Tiger Woods cops to nerves before return at Hero World Challenge

It’s for real this time, and that has Tiger Woods a little nervous.

Woods isn’t pushing a false start this time, planning to go through with his return to competitive golf this week at his Hero World Challenge in the Bahamas. Woods owns a home at the host club, Albany, and his newly announced TGR companies run and benefit from the event. And, unlike the Safeway Open, which he backed out of playing as his comeback start just days beforehand in Napa, Calif., Woods is a superstar in a very small field of superstars — Woods is one of only 18 players in the field. There’s no cut, either, meaning Woods has no excuse not to finish out the tournament, at least as far as the rules go.

This is what Tiger Woods' follow-through looked like the last time he played in 2015. (Getty Images)
This is what Tiger Woods’ follow-through looked like the last time he played in 2015. (Getty Images)

All eyes are on Woods this week.

“I’m nervous for every tournament I play in, whether it’s after a layoff, or six in a row, or a major. I care. If I care, I’m nervous,” he told USA Today. “And it’s good to be that way. To have that nervous energy and channel it, into aggression, into focus, into concentration, that’s good stuff. If I wasn’t nervous, that would mean I didn’t care. I don’t want to be out there flat. I want to be out here so bad. And now I am.”

The 14-time major champion doesn’t look back with regret on the decision to pull out of the Safeway.

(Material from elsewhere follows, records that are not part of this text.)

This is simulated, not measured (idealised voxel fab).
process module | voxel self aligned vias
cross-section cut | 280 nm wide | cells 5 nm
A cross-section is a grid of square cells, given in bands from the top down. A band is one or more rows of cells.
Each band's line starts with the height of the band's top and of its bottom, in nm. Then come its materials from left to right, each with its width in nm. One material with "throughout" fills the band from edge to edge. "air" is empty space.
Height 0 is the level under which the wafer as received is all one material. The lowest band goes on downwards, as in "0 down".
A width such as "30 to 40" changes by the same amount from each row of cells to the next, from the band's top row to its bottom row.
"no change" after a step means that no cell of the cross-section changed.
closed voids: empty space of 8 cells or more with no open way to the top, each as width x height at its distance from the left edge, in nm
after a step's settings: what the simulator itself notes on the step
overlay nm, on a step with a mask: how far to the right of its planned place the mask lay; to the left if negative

“It was a smart decision in the end to pull out of the tournaments,” he said. “The competitor inside me wanted to go so badly, I was itching to go, I had been playing at home, and I thought I could get it around. I had played feeling worse and won golf tournaments. But I finally decided why rush … I had waited more than a year, so let’s wait a little more and get it right.”

Woods maintains he has built up his stamina, on and off the golf course. At the urging of caddie Joe LaCava, Woods began walking more in practice rounds at his home club, Medalist in Florida, building from nine holes in back-to-back days to 72 holes in four days — in other words, a simulated tournament.

On Thursday, the comeback becomes real.